Thursday, February 18, 2010

I Liked It Better When You Had No Heart

Butch Walker is preparing for the street release of his new album, I Liked It Better When You Had No Heart, with the help of the Black Widows. The entire album is available for streaming on the preorder website, and the good people at One Haven Music are giving out the track Trash Day for free!

Butch Walker and the Black Widows - Trash Day (mp3) (amazon) (iTunes) (mySpace)

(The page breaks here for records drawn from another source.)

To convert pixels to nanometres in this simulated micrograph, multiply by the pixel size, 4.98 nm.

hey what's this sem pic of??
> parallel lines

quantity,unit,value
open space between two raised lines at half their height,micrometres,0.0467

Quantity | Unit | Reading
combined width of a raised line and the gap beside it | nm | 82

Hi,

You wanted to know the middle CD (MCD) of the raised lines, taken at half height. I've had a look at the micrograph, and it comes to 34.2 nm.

Even if you haven't heard the name before, you've most definitely heard his work. Butch Walker has been in the music scene for quite a while and he's built up an impressive resume for himself. At the age of twelve he was playing drums in an Elvis cover band, though he's probably better known for later fronting The Marvelous 3. More recently, he's been writing and producing for such big acts as Avril Lavigne, Fall Out Boy, Simple Plan, Hot Hot Heat, Weezer and the All-American Rejects. He also played banjolin onstage at the Grammys this year with Taylor Swift for her hit You Belong With Me (his cover version is amazing). All name-dropping aside, Butch Walker is first a talented artist in his own right and those of you who stick your nose up at top 40 artists will find yourselves pleasantly surprised.

I Liked It Better When You Had No Heart is Butch's fifth full-length studio album. I didn't know about it until very recently (just yesterday in fact), but I immediately fell in love with it during my first listen. While I can't give you a comparison to his older work, that I have yet to hear, other reviews have compared it favourably to his previous album, Sycamore Meadows.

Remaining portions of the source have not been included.